Johansson issued an apology the next day, saying that her quotes were “widely taken out of context” and “edited for clickbait.”
“The question I was answering in my conversation with the contemporary artist, David Salle, was about the confrontation between political correctness and art,” she said in a statement. “I personally feel that, in an ideal world, any actor should be able to play anybody and Art, in all forms, should be immune to political correctness.”
She added: “I recognize that in reality, there is a widespread discrepancy amongst my industry that favors Caucasian, cisgendered actors and that not every actor has been given the same opportunities that I have been privileged to. I continue to support, and always have, diversity in every industry and will continue to fight for projects where everyone is included.”
Johansson has been at the center of the Hollywood representation debate before. In 2017, the actress was criticized for playing an Asian character in the adaptation of the Japanese manga series Ghost in the Shell. A year later, she was cast to play real-life trans man Dante Tex Gill in the film Rub & Tug before dropping out of the project amid controversy.
Salle had his own thoughts on the cultural moment—in fact, for long sections, the interview reads more as if the actress were interviewing him than the other way around. “We’re seeing a pendulum swing,” he said. “The pendulum had gone way too far in one direction, and now it’s swinging the other way. We all agree it had to swing; the question now is how far it has to go in the other direction, and how long it will it take to reach a point of equilibrium.”
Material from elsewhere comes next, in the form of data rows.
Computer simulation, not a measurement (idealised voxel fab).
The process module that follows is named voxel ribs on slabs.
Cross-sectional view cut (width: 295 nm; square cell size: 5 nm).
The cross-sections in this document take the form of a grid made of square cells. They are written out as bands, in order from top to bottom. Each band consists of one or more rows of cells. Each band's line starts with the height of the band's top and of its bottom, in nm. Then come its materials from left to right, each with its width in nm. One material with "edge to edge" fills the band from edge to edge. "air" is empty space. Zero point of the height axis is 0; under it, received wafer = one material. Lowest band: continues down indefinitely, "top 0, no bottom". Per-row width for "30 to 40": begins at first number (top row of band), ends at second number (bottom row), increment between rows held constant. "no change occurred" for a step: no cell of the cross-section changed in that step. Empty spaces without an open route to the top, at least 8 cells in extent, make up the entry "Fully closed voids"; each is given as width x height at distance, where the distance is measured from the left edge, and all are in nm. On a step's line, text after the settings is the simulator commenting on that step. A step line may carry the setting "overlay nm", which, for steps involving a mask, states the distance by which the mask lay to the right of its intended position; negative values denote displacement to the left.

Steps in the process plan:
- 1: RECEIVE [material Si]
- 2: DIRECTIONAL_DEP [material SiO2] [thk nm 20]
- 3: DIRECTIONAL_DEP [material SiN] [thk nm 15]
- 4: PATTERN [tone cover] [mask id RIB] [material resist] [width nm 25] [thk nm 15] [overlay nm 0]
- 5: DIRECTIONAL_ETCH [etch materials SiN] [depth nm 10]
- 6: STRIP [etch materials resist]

A beat later, the painter added: “Personally, I feel that reactions to certain things in the arts have almost reached a level of mass hysteria, and the criteria by which certain works are being judged are pretty whacky, and yet those reactions seem justified to people of a certain generation. In the visual arts there’s an almost oedipal drive to get rid of the people above you, to elbow them out of your way. And that’s ongoing. I’m not a sociologist, but I think one aspect of the present mood is just the desire to get rid of people who are perceived as having been around too long.”
“Hmm, that’s interesting,” Johansson replied.